The corpus of sejmik documents of Polish-Lithuanian Commonwealth aims to gather all the resolutions (singular laudum, plural lauda in both Latin and Polish) of sejmiks up to 1795, from the editions that are legally available. The corpus also includes other types of documents related to sejmiks, if they have been published along with lauda: letters of kings and other officials addressed to sejmik assemblies, and documents issued by institutions related to sejmiks.
The major part of the corpus consists of instructions written by sejmiks for the sejm deputies and fiscal regulations. The increasing number of the latter is linked to shifting the treasury matters, to an increasing extent, to sejmiks in the 17th century. The purpose of instructions was to communicate to the deputy the will of the local community of noble citizens; he was supposed to conform to this will in the sejm. Since any noble (a member of szlachta) could go to a most common type of sejmik (a sejmik ziemski) with an equal voice, sejmik documents should be considered materials for researching early modern direct democracy.
The corpus consists of documents in Polish and Latin. The majority of texts blend these two languages. An additional layer of linguistic (morphosyntactic) information was generated only for Polish.
The main use of corpus is an auxilliary one for a historian. It focuses more on providing as many sources as possible, and less on ensuring and uniform orthography or manual control of correctness of the texts (for economic reasons). The users should not rely on full correctness of individual data; it should be used only as an aid for research, or for analyses of statistical nature. The texts were read from images with OCR (Optical Character Recognition) software. A computer script was responsible for determining dates and boundaries and documents. Its accuracy is markedly worse than that of a human.
For the lingustic rpcoessing of texts, the models for Morfeusz and Concraft programs were used, prepared in the Institute of Computer Science of the Polish Academy of Sciences for The Electronic Corpus of 17th- and 18th-century Polish Texts (Polish Baroque Corpus; Korba)[1][2]. On the Baroque Corpus’ site more information on corpora of modern and historical Polish is available. Despite the sejmik corpus utilizing some Korba’s tools, it is a completely separate resource and the creators and administrators of the Baroque Corpus are not responsible for it.
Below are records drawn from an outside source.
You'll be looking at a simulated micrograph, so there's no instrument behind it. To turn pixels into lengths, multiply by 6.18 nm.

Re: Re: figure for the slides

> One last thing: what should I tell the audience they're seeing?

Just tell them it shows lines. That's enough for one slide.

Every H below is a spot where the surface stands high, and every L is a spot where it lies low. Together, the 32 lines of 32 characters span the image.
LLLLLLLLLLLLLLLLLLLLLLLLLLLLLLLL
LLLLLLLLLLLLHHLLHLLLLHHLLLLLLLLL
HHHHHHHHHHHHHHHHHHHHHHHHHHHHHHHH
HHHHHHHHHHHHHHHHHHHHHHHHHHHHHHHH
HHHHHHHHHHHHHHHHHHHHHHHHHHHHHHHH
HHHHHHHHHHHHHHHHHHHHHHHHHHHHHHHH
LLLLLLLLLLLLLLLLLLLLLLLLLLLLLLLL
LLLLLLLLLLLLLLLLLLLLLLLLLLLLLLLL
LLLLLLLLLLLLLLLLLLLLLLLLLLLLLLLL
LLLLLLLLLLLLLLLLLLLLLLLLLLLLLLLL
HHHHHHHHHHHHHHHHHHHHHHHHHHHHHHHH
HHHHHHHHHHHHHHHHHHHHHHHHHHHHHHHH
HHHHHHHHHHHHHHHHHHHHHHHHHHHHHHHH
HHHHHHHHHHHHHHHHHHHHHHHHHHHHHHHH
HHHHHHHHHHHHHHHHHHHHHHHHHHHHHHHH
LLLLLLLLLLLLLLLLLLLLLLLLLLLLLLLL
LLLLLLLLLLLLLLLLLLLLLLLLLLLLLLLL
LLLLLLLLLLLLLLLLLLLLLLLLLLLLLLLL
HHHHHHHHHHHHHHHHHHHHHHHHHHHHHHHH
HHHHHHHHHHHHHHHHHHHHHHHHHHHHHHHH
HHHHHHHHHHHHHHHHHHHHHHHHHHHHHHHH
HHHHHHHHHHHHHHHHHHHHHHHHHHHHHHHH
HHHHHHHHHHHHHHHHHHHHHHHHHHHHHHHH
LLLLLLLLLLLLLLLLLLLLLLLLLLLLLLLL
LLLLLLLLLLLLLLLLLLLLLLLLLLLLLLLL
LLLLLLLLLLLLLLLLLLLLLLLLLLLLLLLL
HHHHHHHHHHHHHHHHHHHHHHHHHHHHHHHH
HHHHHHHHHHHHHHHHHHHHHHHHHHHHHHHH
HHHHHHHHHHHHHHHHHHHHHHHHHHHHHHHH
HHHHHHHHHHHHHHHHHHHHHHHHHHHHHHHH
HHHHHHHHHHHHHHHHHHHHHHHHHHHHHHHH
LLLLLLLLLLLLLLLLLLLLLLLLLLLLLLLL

Every fragment is annotated with information on the paper edition that is used and the range of pages where one can check a more authoritative version of the text (that is often available in digital libraries).
In the version 0.8 (29.05.2021), the corpus contains over 4 million tokens (which are technical units related to words). It consists of the following collections of documents:
This is only six voivodships and lands (not all with a full chronological coverage even for the period after 1572). The tariff for the łanowe, podymne and czopowe taxes in 1629[3] recognized around 50 taxable voivodships and lands only for the Polish Crown (Korona), not counting Lithuania. Nevertheless, the selection present in the corpus is not entirely random. The Ruthenian voivodship had an especially large population and paid the treasury the most. The Kraków voivodship, along with voivodship of the Great Poland (Wielkopolska) belongs to the so-called high voivodships (województwa górne), whose opinions were often followed by the others. More voivodship could be added to the corpus with their improving availability.
The aim of annotating authorship is the corpus is not so much indicating the person who prepared the text of the document as the person or institution who is the official issuer. If no one institution or individual can be named, the annotation becomes szlachta [of the particular region - named in Polish] or, as the last resort, inny (other).
The authorship annotations were entered manually, but the segmentation of scanned editions into individual documents was performed by a computer program. This means that some documents are artificially split into smaller units (because of the fragments erroneously recognized as headers) or amalgamated into one. In the latter case, which seems to be rarer, the author is marked as inny. Sometimes the overwhelming majority of the text decides, when the minority fragment is insignificant.
The texts of confederations, resolutions made on the common judicial assemblies (roki sądowe) and in military camps are, if possible, assigned to the sejmiks. The main test here is whether the text purports to speak in the name of all the nobles of the particular region (this is often accompanied by using the formula My, rady, dygnitarze i całe rycerstwo X (or obywatele X) – We, the councils, dignitaries and all the knighthood of X or citizens of X). The actual legitimacy of the given assembly is obviously not verified. If the document speaks for a number of persons mentioned by their names, the authorship annotation takes rather a form like szlachta województwa ruskiego.
[1] https://www.korba.edu.pl/overview (available in Polish and English)
[2] Włodzimierz Gruszczyński, Dorota Adamiec, Renata Bronikowska, Aleksandra Wieczorek. Elektroniczny Korpus Tekstów Polskich z XVII i XVIII w. – problemy teoretyczne i warsztatowe. „Poradnik Językowy” 8 (2020). Pp. 32–51.
[3] A. Filipczak-Kocur, Sejm zwyczajny z roku 1629, Warszawa 1979, p. 116-117.